Mom-and-pop investors facing steep losses in Puerto Rico municipal-bond funds are starting to get some money back, following legal victories against the unit of UBS Group AG that sold the funds.
Investors scored their latest win on Tuesday. UBS was ordered to pay about $2.5 million to a San Juan couple who bought Puerto Rico bond funds that plummeted in value as the island commonwealth’s financial crisis deepened, according to law firms Sonn & Erez PLC and Aldarondo & Lopez-Bras PSC, which represented the plaintiffs. The investors had requested up to $6 million in damages.
Earlier this year, UBS was ordered to pay nearly $1.5 million, out of about $5.8 million requested, to investors in three other cases regarding the Puerto Rico bond funds. The cases were decided by arbitrators from the Financial Industry Regulatory Authority, which resolves disputes between brokers and their clients.
The Swiss bank said it faces more than $1.1 billion in damages tied to its Puerto Rico activities. Roughly 900 cases have already been filed with Finra, and lawyers are preparing to file more in the wake of Puerto Rico’s first-ever municipal-bond default this month. More investor losses are likely as the island commonwealth seeks to restructure a debt load that Gov. Alejandro García Padilla has said is unpayable.

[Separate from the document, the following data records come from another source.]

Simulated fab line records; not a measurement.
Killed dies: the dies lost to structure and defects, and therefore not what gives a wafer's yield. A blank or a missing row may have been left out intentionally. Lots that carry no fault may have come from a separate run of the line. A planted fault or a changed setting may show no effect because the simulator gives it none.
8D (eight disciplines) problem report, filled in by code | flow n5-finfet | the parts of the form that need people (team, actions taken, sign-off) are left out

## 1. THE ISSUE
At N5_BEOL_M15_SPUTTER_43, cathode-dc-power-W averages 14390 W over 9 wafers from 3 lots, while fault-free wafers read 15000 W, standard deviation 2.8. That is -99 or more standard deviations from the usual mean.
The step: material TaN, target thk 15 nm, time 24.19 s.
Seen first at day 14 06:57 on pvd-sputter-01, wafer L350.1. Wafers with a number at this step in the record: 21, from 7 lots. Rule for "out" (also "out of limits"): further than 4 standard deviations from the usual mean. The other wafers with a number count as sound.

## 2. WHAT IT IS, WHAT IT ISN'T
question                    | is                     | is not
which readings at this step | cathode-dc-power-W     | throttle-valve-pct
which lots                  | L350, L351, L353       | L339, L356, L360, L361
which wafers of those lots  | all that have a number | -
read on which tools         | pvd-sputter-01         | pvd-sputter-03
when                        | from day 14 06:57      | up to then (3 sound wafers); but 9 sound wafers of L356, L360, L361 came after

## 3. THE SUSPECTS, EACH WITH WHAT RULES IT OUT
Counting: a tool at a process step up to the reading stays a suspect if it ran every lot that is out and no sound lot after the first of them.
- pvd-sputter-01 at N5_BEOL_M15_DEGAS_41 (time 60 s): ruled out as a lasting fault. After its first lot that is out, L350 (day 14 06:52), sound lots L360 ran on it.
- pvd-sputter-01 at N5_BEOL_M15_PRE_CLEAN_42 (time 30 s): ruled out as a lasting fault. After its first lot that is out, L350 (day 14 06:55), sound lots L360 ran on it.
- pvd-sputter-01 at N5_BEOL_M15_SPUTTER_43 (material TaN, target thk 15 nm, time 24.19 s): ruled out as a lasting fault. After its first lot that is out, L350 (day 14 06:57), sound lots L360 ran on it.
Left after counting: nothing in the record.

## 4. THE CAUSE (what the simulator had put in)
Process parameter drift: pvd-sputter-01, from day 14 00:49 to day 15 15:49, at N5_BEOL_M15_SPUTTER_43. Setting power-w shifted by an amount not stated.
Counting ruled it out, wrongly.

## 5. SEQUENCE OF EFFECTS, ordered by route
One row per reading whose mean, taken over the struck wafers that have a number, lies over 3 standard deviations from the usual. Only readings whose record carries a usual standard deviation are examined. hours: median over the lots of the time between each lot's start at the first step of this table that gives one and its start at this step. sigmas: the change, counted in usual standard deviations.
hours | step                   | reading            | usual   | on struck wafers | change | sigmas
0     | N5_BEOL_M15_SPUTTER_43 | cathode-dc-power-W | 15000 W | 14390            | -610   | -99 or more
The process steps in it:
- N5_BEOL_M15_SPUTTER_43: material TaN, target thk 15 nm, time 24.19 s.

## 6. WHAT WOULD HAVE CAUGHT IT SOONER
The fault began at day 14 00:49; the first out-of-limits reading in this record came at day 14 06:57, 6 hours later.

UBS said investors in the funds received excellent returns for years, which often exceeded the broader bond market. It said that a roughly $250,000 award in a recent case was only a small portion of what was sought and doesn’t indicate how future cases will be decided.
Each dispute is “based on the facts and circumstances particular to the individual claimant,” UBS said. A UBS broker won one Finra case in which an investor had requested about $9,000 in damages. That investor didn’t have legal representation.
“Before it’s over, UBS is going to pay hundreds of millions of dollars, maybe more than a billion dollars, over what happened in Puerto Rico,” said Craig McCann, president of Securities Litigation & Consulting Group, which is working for individual investors in some of the cases against UBS. “You would think at some point, either the individuals or the corporate entities would see that they have to be more careful about what they’re selling investors.”
Investors say UBS brokers told them that the Puerto Rico bond funds were safe, when in fact they were heavily invested in just a few Puerto Rico bond issues, and had used leverage, a risky strategy, to improve returns. They also say UBS reaped millions of dollars in fees by selling and trading the funds and that investors didn’t know that UBS largely controlled the market for the funds, making them illiquid and prone to outsize price swings.
The risks of the funds became apparent in mid-2013, when worries about Puerto Rico’s finances caused prices on the island’s bonds to fall, according to the investor claims. In 2013, roughly $3 billion of the funds’ market value was wiped out, according to an analysis from Mr. McCann’s firm.
UBS has disclosed that federal regulators are investigating whether one broker improperly encouraged investors to take out loans so they could buy more shares in the funds. UBS has said it is cooperating with the inquiry.
One UBS broker, Jose Ramirez, has been fired and is the focus of a criminal investigation by the Justice Department, The Wall Street Journal previously reported. At the time, an attorney for Mr. Ramirez said it was “sheer speculation” who was the subject of the probe.
The Securities and Exchange Commission also recommended bringing an action against a current UBS broker, Ramiro Colon, for failure to supervise, according to broker records. Mr. Colon intends to “vigorously defend” against the allegations, the records show.
UBS declined to comment on Mr. Ramirez and Mr. Colon. The SEC and Justice Department declined to comment.
Some of the cases filed by individual investors have been settled, at times for millions of dollars. For those that go to a hearing, the Finra-trained arbitrators who preside aren’t required to write opinions explaining their decisions. But they issued an opinion in May, when they awarded Juan Burgos Rosado $1 million to compensate him for his losses.
The arbitrators said Mr. Rosado was “at age 66 essentially a first-time senior investor with no experience” and “that a proper effort to know her customer would have revealed that to his broker.”
For many investors, “their life savings are invested in these kinds of funds,” said W. Scott Greco, a lawyer at Greco & Greco PC whose client won an award against UBS. “However small that may be to UBS, it’s a very large amount for them.”
In a case decided last month, one of the plaintiffs, Francisco Ramis, was a business executive in an aluminum door and window business and was looking for a safe investment that would provide funds for him and his wife after he retired, according to legal documents. He knew Mr. Ramirez, the ex-broker scrutinized by the Justice Department, since childhood.
A lawyer for Mr. Ramirez, Guillermo Ramos-Luiña, said the award was exclusively against UBS. “We have contested all the allegations,” he said.
Mr. Ramis initially asked for approximately $3.1 million, an amount that included punitive damages, and received about $250,000. Mr. Ramis and his wife are happy they won a damage award, said Francisco Pujol, an attorney in San Juan who represented the couple.
“He really trusted the broker completely because of their friendship,” Mr. Pujol said.